Solved: Re: Data Ingestion Troubles

michaelgambling · ‎08-07-2025

Hi All,

Pulling my teath out a bit trying to get my head around data ingestion.

I am new to Fabric and data engineering in general. I am trying to set up a metadata driven pipeline that implements a 'watermark strategy'

I have many questions on this, but my first one is this, in many Youtube videos and documentation articles i read, people suggest utiliting a date/time column to use as your 'watermark'.

I have tried ingesting a table with a nominated column, it never works. When i try to use the 'Upsert' feature it always results in this error:

"ErrorCode=FailedToUpsertDataIntoDeltaTable,'Type=Microsoft.DataTransfer.Common.Shared.HybridDeliveryException,Message=Hit an error when upsert data to table in Lakehouse. Error message: Could not load file or assembly 'System.Linq.Async, Version=6.0.0.0, Culture=neutral, PublicKeyToken=94bc3704cddfc263' or one of its dependencies. The system cannot find the file specified.,Source=Microsoft.DataTransfer.Connectors.LakehouseTableConnector,''Type=System.IO.FileNotFoundException,Message=Could not load file or assembly 'System.Linq.Async, Version=6.0.0.0, Culture=neutral, PublicKeyToken=94bc3704cddfc263' or one of its dependencies. The system cannot find the file specified.,Source=Microsoft.DataTransfer.Connectors.LakehouseTableConnector,'"

All research indicates this is a Fabric platform issue with nothing that can be done from my end. Therefore i am forced to use the 'append' table action.

When i run the pipeline after set up:

- It runs for the first time, data is ingested and looks good.

- I make some test changes to historical data, that has been ingested into the Lakehouse tables.

- I run the pipeline a second time, those changes are added as a new line to the data, with the opriginal line remaining present.

- This as a results means i have an additional accurate line, and a previous line of stale outdated and inaccurate data.

I cannot seem to find a way to make this work. I have speant three solid days trying to tinker with things. There is minimal documentation, often reffering to articles from Data Factorfy prior to it being rolled into Fabric. Youtube videos are never relevant, they simply talk about data scenarios where additional rows are added or people working with .CSV files. I need to find articles that are relevant to actual enterprise level scenarios as opposed to .CSV files with a few movies listed in a small handfull of rows, with data remaining completley static.

My scenario is:

1) I have on-premis MS SQL servers that are connected to my Fabric workspace via a datagateway.

2) I am utilising SQL SELECT queries to extract only particular columns from my SQL tables.

3) I have a data 'warehouse' that holds my watrermark and metadata control tables.

4) I have a Lakehouse where my ingested data will sit.

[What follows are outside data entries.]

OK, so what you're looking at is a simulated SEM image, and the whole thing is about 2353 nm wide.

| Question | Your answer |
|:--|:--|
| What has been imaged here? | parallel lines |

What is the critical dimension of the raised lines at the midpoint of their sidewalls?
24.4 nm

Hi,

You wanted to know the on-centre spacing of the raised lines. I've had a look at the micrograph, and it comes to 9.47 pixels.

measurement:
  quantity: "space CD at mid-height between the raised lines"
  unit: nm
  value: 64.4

5) I am trying to set up a data pipeline (avoiding dataflow gen2's in order to have as least resource impact on my source server as possible)

6) I do not want to overwrite the tables i ingest everytime a schedule runs, and i seemingly am unable to utilise the upsert preview feature currently, therefore forced to use the 'append' table action.

I appear to need to be able to utilise some SQL MERGE logic, however as you are aware, Lakehouses are read-only for SQL. So as far as i can tell this is not really an option? I am aware that using a warehouse would be a workaround for this, however i need my data in a Lakehouse to down the track leverage M.L features.

I am very new to this, and i am getting insanely frustrated trying to make sense of it all, i have speant week upon week making tiny amounts of progress, this soloution is supposedly designed to make things easier for the end user, i cannot see how this does. Any help would be appreciated, as you can likely tell i am getting a little frustrated 😞

* Just to add, i am also aware of CDC implementation, however it would require my on-prem SQL server to become public facing and this cannot happen, so this unfortunatley not an option.

smeetsh · ‎08-07-2025

Is it an option for you to use SQL and the gateway connector to get your data from the on-prem SQL server and load that in , what i would call, a raw table (for instance tablename: mydata_raw) and next use a merge in a notebook to merge your raw data with your existing data? Since you only ingest specific data from your sql server, the overwrite of your "mydata_raw" table, should not impact CU's to much.

The notebook code would look something like below ("name" is just an example column)

%%sql
MERGE INTO mydata AS target
USING mydata_raw AS source
ON target.id = source.id
WHEN MATCHED THEN
UPDATE SET target.name = source.name
WHEN NOT MATCHED THEN
INSERT (id, name) VALUES (source.id, source.name);

Cheers

Hans

View solution in original post

v-prasare · ‎08-19-2025

Hi @michaelgambling ,
Thanks for pointing out known issue here that: it's affecting upsert action table when using on-primise datgateway. your insights truely valueble to fabric community users with similar issues.

I’d encourage you to submit your detailed feedback and ideas via Microsoft's official feedback channels, such as the Microsoft Fabric Ideas.

Feedback submitted here is often reviewed by the product teams and can lead to meaningful improvement.

Thank you for your patience and look forward to hearing from you.
Best Regards,
Prashanth Are

apturlov · ‎08-13-2025

@michaelgambling glad you found a workaround, though I am curious if you have considered a path of using a mirror for your on-prem SQL database and CDC in your data pipeline. I take it that your upsert strategy is aiming at incremental data load which technically should be easier to implement with CDC as it's supposed to be natively supported for SQL databases.

michaelgambling · ‎08-13-2025

Yes I was aware of this set up, but unfortunately I believe that I need to expose my on prem SQL servers to the public to use this method (from my understanding), whitch is not an option 😞

apturlov · ‎08-13-2025

I believe that exposure of on-prem database to the public network is not necessary as mirroring is supposed to be working via On-premise Data Gateway Microsoft Fabric Mirrored Databases From SQL Server

michaelgambling · ‎08-12-2025

Thanks all to whom have written, just to provide an update i did utilise some merge logic as @smeetsh reccomended,

I have used this as a workaround to the upsert issues should anyone else be facing simular problems when trying to implement there watermark strategy. I have structured my pipeline as per the below canvas image:

2025-08-12 16_55_59-Chat _ Saikat Mukherjee (LTIMINDTREE LIMITED) _ Microsoft Teams.png

The pipeline is derived mainly from this article. However i have made some changes,

1) I used a notebook activity to:

1) Create an ainitial staging.TABLE.

2) Create another destination.TABLE.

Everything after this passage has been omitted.